It has the potential to be. Not everyone's is. Mine is fluid in the sense that I used to be asexual, and am now pansexual, but it doesn't change from day to day at all.
To give a flat out no is wrong since people are different, but I believe for most people, myself included, sexuality is not fluid.
For straight men the answer has to be yes 9 out of 10. Because 9 out of 10 seem to have no problem with having some sort of sexual contact with me and that has been my whole adult life. The 1 out of 10 I have often wondered if they are the gay ones, but I know some of that 10% are guys I know are happily married, or too old, or I have heard the equipment is not working. June
Mine has always been fluid. Started having sex with guys as an adolescent, years before I was ever with a girl and have been with men all my life. Always found them more exciting and desirable than women.. But got married at 21, had kids by 23. Still married and will be until "death do us part". Women are nice to look at but haven't had sex with one since the early 90s and no desire to. Used to call myself bi but now consider myself a K5. If I weren't married I'd call myself a K6. That sounds like a life time of fluidity to me.
Not usually no. I think it can be...but for most people that fluidity is only a very small percentage...I mean can't imagine Jay-Z or Beyonce ever switching teams...no matter how much i want Beyonce too (hehe) I know straight women who have fooled around...but its never going to go anywhere because they like men. I could never be with a man, but I will admit i've found a man attractive once..thought I dont think it was sexual...so who knows. But I think not.

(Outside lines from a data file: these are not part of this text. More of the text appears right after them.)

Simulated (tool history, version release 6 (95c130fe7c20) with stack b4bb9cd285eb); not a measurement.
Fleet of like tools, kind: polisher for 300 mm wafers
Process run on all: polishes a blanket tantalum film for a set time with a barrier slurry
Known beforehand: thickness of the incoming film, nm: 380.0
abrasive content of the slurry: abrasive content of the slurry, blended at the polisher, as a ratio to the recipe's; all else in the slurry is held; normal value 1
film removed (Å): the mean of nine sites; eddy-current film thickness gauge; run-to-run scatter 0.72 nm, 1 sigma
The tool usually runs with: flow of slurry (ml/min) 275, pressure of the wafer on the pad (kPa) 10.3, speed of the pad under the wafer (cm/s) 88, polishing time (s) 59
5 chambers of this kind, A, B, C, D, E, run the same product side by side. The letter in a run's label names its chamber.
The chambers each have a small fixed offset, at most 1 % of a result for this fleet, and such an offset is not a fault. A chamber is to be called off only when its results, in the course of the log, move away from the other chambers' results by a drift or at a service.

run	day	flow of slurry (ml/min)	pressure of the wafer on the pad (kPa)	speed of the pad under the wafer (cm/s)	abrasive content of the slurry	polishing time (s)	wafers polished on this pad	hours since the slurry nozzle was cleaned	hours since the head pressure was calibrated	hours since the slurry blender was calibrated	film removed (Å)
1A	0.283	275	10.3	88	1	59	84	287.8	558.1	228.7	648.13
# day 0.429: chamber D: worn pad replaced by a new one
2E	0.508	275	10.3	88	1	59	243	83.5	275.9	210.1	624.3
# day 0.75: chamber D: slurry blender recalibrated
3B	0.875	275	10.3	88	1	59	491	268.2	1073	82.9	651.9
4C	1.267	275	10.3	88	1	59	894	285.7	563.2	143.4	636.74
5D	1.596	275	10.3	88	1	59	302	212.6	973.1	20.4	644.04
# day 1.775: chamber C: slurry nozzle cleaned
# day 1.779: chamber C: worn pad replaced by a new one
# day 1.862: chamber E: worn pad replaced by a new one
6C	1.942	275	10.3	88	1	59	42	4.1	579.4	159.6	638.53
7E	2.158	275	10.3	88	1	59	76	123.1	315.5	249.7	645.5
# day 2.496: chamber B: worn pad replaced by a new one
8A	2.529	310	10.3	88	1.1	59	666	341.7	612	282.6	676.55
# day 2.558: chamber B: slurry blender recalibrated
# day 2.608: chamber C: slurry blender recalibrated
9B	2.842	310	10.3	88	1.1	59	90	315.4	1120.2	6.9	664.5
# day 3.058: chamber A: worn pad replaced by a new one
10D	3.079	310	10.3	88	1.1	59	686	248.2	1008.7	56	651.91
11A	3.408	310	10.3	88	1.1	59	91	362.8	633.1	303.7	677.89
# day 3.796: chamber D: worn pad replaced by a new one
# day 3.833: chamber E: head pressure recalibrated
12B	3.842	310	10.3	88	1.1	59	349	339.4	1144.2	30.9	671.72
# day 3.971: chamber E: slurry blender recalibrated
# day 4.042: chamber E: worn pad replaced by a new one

I believe sexuality is fluid.... for some it is more so than for others. Also, I think that if people were more open-minded (I'm mainly talking about straight people here) and would take into account the possibility of sexuality being fluid, there would be a lot more people who'd "discover" same sex attraction. Some may be in denial without even knowing it.
I know that it is fluid for women (including mtf). Studies have been done, and have proven this. I'm not sure about men (including ftm) though... I think theirs is less fluid than us.
Yeah, I do. I think it fluctuates more for some people than others, but no one likes exactly the same thing forever.
And how would you know if it is or isn't for "most people"? OP: It has the potential to be, but to say that it's the case for everyone would be misleading, since there's no way to measure this in precise figures, and there are those who say it doesn't apply to them, anyway.
For some people yeah. Like mine, I thought I was pretty sexual going through my teenage years, but now that my hormones have settled down the thought of sex or any sexual act is repulsive to me. I don't really want to label myself asexual or anything though, because I'm not sure if it'll change again at some point.
For me, it is. I used to be attracted to men and women. I used to want to date someone(guy or woman). Then I had no interest at all in dating, and stopped thinking about sex. Then recently, I began to wonder if I was a lesbian and if I was losing my attraction to men.
I've answered this question somewhere before (maybe I even posted it?). I know that sexuality is fluid for some people, as I myself have experienced it. I know this isn't some figment of my imagination. I also think it is likely women are more fluid than men (why, I don't know). I believe sexual fluidity does exist, but to different extents in different people - in some people it is noticeable, and in others it isn't. Some people may have little or no sexual fluidity.